Three pillars: detailed implications and examples

  • Moratorium: concrete ideas

    • Stop building new prisons; reassess the need for current facilities.

    • Stop double-banking and capacity-led expansion; reduce incentives to expand incarceration.

  • Decarceration: concrete ideas

    • Release or reduce sentences for non-dangerous offenders; expand parole and early-release options.

    • Decriminalize victimless crimes; re-evaluate long sentences.

  • Excarceration: concrete ideas

    • Decriminalize and divert more activities from criminal justice system; expand community programs and restorative approaches.

    • Minimize state intervention in certain practices; ensure that criminal sanctions are not imposed unnecessarily.

  • Constitutional transformation (NZ emphasis)

    • Connect abolition to Te Tiriti obligations; ensure Maori self-determination in justice processes.

    • Promote tikanga-based responses to harm; create structures that support collective healing rather than confinement.


Alternatives to imprisonment (preview for next week)

  • Restorative justice and other non-carceral approaches

    • Emphasis on healing, accountability, and relationships rather than punishment.

    • Will be explored as an alternative to imprisonment in upcoming sessions.


Abolitionist critiques: summarized takeaways

  • Core claims

    • Prisons do not rehabilitate effectively; they do not deter crime; they do not adequately protect victims or promote safety.

    • Prisons generate harm, reproduce social inequalities, and disproportionately target marginalized communities (e.g., Māori in NZ).

    • They are expensive and politically embedded in colonial and racist structures; they fail to address root causes of harm.

    • The concept of mass incarceration shows that punishment rates are driven by policy, capacity, and policing practices, not simply by crime rates.

    • A broader transformation of social conditions (poverty, inequality, racism, colonization) is required to achieve true safety and justice.

  • The role of tikanga Maori and the critique of colonial legacies

    • The current system is often incompatible with tikanga Maori; translating to restoration-oriented justice requires constitutional and cultural reform.

    • Prisons as a mechanism of marginalization and social control, not as guardians of safety.

  • Practical implications for exam study

    • Distinguish clearly between: (a) why abolitionists critique each prison justification; (b) the pillars and strategies for achieving abolition; (c) the NZ-specific context (tikanga, Te Tiriti, constitutional transformation).

    • Be ready to discuss the differences between abolition and reform; understand the nuances in the NZ context (moratorium, decarceration, excarceration, and constitutional transformation).


Quick reference: key terms, figures, and data to remember

  • Key terms

    • Prison abolition, prison reform, penitentiary model, panopticon, prisonization, mass incarceration, Tikanga Maori, Te Tiriti o Waitangi, tino rangatiratanga, constitutional transformation, double banking, decarceration, excarceration, restorative justice, victimization.

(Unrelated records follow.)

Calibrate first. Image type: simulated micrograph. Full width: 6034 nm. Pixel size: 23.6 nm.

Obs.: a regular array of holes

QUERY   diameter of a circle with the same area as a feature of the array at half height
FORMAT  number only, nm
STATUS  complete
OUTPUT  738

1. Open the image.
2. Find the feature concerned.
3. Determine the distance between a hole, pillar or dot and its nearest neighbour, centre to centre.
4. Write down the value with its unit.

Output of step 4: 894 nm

  • Major figures and scholars

    • Angela Davis, Ruth Wilson Gilmore, Mariama Kaba (global abolitionist scholars).

    • In Aotearoa: Lemousse, McIntosh, Moana Jackson; groups Just Speak, People Against Prisons in Aotearoa.

    • David Garland (mass incarceration concept).

    • Bentham (panopticon; classicist criminology).

    • Foucault (disciplinary power and governmentality).

  • Key NZ-specific statistics and comparisons

    • Maori incarceration rate: $685/100{,}000$; non-Maori: $119/100{,}000$.

    • One in five Maori men imprisoned before age 35 vs one in twelve non-Maori men.

    • Reconviction rate after release: $60.9\%$; reimprisonment within two years: $43.2\%$.

    • Victimization (2017-2018): $1{,}777{,}000$ victimizations; $29\%$ of NZers experienced victimization; about 75% of these victimizations were not reported to police.

    • Imprisonment sentences in 2017-2018: $7{,}378$ people.

    • Tax fraud imprisonment: $1\%$; Beneficiary fraud imprisonment: $16\%$.

  • Core conceptual contrasts to remember

    • Abolition vs reform: end goal (abolition) vs incremental improvements (reform).

    • Deterrence critique: rational actor model challenged; crime rates do not map cleanly onto imprisonment rates.

    • Rehabilitation critique: environment matters; community-based rehabilitation may be more effective than prison-based efforts.

    • Structural drivers: poverty, trauma, health, and colonization as root causes; prisons often reproduce these harms.


Exam-ready recap (condensed bullets)

  • Prisons are commonly justified by retribution, deterrence, incapacitation, and rehabilitation; abolitionists challenge each claim with evidence of harm, ineffectiveness, and structural critique.

  • Rehabilitation is unlikely to succeed in prison due to institutional factors (volatility, violence, health harms); community-based rehabilitation is more promising.

  • Deterrence fails to prevent crime in practice; recidivism data and rational-actor assumptions undermine the rationale for prison-based deterrence.

  • The relationship between crime rates and imprisonment rates is not causal; policy changes (e.g., bail laws) can drive prison populations independently of crime.

  • Abolition emphasizes transforming social conditions (poverty, inequality, racism, colonization) and adopting care-based alternatives like restorative justice.

  • NZ context foregrounds Tikanga Maori, Te Tiriti, and the push for constitutional transformation as central to abolition.

  • The three core pillars are Moratorium, Decarceration, Excarceration; with an additional NZ-specific pillar of Constitutional Transformation to honor Maori rights and governance.

  • Mass incarceration is racialized and linked to colonial histories; the NZ data show stark Maori-vs-non-Maori disparities; abolitionists argue for addressing these root causes rather than expanding prisons.

  • Ongoing debates about alternatives: some scholars argue for a phase of reform and then abolition; others push directly toward abolition with restorative justice on the horizon as a key alternative.